In spcadjust: Functions for Calibrating Control Charts

CUSUM Chart based on logistic regression model

In this example we consider an application to CUSUM charts based on a logistic regression models.

Assume we have $n$ past in-control data $(Y_{-n},X_{-n}),\ldots,(Y_{-1},X_{-1})$, where $Y_i$ is a binary response variable and $X_i$ is a corresponding vector of covariates.

Suppose that in control $\mbox{logit}(\mbox{P}(Y_i=1|X_i))=X_i\beta$. A maximum likelihood estimate $\hat\beta$ of the parameters is obtained e.g. by the glm function.
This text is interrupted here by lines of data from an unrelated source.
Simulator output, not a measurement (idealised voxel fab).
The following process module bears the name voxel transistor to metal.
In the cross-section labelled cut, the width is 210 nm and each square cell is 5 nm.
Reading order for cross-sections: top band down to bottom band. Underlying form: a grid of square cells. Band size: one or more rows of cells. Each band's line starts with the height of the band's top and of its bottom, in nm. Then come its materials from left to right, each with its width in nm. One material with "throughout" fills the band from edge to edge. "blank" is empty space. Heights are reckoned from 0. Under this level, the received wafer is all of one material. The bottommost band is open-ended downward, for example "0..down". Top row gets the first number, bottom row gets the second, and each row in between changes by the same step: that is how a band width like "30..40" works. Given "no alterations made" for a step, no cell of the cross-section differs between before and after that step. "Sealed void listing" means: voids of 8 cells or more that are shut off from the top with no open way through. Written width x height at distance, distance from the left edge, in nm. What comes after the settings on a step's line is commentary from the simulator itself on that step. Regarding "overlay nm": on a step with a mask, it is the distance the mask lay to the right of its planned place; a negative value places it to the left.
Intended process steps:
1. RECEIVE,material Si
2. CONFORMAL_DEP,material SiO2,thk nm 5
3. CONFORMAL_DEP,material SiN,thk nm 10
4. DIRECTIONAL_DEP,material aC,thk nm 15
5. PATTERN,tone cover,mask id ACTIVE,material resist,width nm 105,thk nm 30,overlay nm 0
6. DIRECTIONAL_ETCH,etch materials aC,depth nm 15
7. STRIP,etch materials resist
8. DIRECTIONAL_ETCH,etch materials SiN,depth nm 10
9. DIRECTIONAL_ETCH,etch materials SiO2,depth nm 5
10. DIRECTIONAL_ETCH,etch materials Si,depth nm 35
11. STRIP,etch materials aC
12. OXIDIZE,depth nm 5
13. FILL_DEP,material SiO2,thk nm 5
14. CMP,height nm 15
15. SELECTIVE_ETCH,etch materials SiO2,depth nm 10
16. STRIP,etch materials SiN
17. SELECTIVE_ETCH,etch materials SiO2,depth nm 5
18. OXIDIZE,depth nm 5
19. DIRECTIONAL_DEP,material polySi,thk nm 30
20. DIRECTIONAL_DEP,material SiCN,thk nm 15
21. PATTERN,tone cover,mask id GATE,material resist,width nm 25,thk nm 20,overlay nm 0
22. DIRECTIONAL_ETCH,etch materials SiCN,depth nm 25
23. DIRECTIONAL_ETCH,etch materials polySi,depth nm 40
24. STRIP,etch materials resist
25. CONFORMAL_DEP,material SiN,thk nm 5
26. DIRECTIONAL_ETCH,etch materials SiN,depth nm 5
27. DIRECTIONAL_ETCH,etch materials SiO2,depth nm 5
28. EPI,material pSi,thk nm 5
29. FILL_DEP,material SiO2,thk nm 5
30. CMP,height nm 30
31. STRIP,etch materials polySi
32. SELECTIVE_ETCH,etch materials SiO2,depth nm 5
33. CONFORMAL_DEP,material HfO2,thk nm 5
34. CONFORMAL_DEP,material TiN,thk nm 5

For detecting a change to $\mbox{logit}(\mbox{P}(Y_i=1|X_i))=\Delta+X_i\beta$, a CUSUM chart based on the cumulative sum of likelihood ratios of the out-of-control versus in-control model can be defined by (Steiner et al., $Biostatistics$ 2000, pp 441-452) $$S_0=0, \quad S_t=\max(0, S_{t-1}+R_t) $$ where $$ \exp(R_t)=\frac{\exp(\Delta+X_t\beta)^{Y_t}/(1+\exp(\Delta+X_t\beta))}{\exp(X_t\beta)^{Y_t}/(1+\exp(X_t\beta))} =\exp(Y_t\Delta)\frac{1+\exp(X_t\beta)}{1+\exp(\Delta+X_t\beta)}. $$

set.seed(22381950)

The following generates a data set of past observations (replace this with your observed past data) from the model $\mbox{logit}(\mbox{P}(Y_i=1|X_i))=-1+x_1+x_2+x_3$ and distribution of the covariate values as specified below.

n <- 1000
Xlogreg <- data.frame(x1=rbinom(n,1,0.4), x2=runif(n,0,1), x3=rnorm(n))
xbeta <- -1+Xlogreg$x1+Xlogreg$x2+Xlogreg$x3
Xlogreg$y <- rbinom(n,1,exp(xbeta)/(1+exp(xbeta)))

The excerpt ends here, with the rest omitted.